I don’t eat honey from under comb that has that wet appearance. I will still retrieve it & use it as bird honey & label the container appropriately.
Oh that doesn’t sound good! I hope I am not in for a slime out. Thanks for your reply, Jeff. I will definitely keep a very close eye on the hive and do everything I can to support the bees to get rid of the beetles.
Hi & you’re welcome Leigh. I’m also in SE Qld at Buderim. Hive beetles are a major pest around here. I frequently get asked how I control them.
when flow frames get a bit old- debris, fermented honey and grubs can accumulate in the channels. No good. But there’s and easy solution: Buy yourself a very long bottle brush like this:
get a bucket of warm water a few days before you plan to harvest. Open all the channels, dip the brush into the water and and wash out each channel multiple times dipping the brush in the bucket as you go. You can then leave the plugs out of the channels to air dry and/or stuff some paper towel into each one. Should be dry and clean when you go to harvest.

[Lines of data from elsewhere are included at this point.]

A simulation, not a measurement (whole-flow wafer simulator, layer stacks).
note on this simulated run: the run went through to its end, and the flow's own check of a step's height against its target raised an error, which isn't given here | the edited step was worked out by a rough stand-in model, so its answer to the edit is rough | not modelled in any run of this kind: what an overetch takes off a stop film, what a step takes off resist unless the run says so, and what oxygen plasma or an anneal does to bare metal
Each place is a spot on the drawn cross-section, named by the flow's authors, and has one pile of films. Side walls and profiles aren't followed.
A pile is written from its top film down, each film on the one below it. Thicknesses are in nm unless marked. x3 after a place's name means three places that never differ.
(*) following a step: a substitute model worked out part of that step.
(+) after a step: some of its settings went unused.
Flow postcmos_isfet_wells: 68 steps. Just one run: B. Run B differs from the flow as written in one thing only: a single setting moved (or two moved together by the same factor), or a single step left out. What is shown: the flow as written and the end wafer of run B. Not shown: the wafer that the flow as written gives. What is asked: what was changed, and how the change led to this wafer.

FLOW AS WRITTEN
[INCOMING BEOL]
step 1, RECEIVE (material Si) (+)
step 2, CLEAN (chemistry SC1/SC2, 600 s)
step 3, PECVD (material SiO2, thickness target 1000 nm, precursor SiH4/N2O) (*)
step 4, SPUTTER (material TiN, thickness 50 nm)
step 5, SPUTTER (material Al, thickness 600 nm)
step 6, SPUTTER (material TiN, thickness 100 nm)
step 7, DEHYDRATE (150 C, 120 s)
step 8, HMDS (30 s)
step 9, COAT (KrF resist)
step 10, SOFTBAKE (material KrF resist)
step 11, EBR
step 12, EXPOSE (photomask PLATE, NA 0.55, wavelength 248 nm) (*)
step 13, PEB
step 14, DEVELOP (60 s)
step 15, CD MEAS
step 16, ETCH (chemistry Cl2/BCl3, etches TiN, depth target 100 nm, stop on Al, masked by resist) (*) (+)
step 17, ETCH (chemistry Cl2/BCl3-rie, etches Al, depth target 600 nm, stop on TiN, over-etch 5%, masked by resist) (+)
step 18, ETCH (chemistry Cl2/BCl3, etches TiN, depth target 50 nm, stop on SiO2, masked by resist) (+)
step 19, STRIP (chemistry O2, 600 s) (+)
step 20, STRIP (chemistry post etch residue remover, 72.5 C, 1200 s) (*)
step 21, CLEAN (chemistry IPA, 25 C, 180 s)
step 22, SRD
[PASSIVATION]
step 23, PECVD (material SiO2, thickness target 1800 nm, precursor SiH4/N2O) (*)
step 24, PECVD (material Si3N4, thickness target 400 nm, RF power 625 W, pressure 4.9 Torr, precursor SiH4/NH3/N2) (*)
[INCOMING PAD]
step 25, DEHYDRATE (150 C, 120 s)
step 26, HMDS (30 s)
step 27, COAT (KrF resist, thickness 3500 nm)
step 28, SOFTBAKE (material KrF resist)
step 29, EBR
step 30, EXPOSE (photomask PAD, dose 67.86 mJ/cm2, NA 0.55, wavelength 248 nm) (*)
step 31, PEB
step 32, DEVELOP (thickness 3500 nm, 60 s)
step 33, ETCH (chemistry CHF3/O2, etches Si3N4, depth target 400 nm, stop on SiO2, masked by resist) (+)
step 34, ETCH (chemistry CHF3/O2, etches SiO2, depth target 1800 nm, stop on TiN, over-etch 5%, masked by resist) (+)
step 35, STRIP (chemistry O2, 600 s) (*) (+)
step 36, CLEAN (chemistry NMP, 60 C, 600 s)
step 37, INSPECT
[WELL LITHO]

then use a bucket with holes in the lid and lengths of silicon tubing when you harvest so bees cant get into the honey, and you can harvest slowly over hours, incrementally opening the flow frames- (you can also put a fine sieve in line under the bucket lid so the honey is sieved as you harvest). Install a honey tap on the bucket so you can jar it up immediately afterwards (don’t leave it in the bucket until it candies- better to have it candy in the jars). A bucket and tubes like this:
Thanks Semaphore. I will definitely clean the channels before I harvest next.
Thanks Jeff. I placed a folded Chux cloth between the brood box and the super this morning. I also made a hive beetle trap and hung it in a tree near the hive. What do you do to control hive beetles up your way? I am at Victoria Point.
Hi Leigh, I squash the ones I see, apart from that I do nothing except keeping the brood frames at a very high percentage of worker comb. It’s the workers that will be relentless in stopping them from laying eggs. Drones do nothing to stop beetles from laying eggs. Therefore I try to eliminate any large congregations of drones in the brood box by using this strategy.
It probably wouldn’t hurt for you to check on that frame, as well as the adjacent frames just to make sure that there’s no beetle larvae activity going on. Traps are good, however they can lull us into a false sense of security. I’ve seen & heard of lots of slime-outs where beetle traps were in place.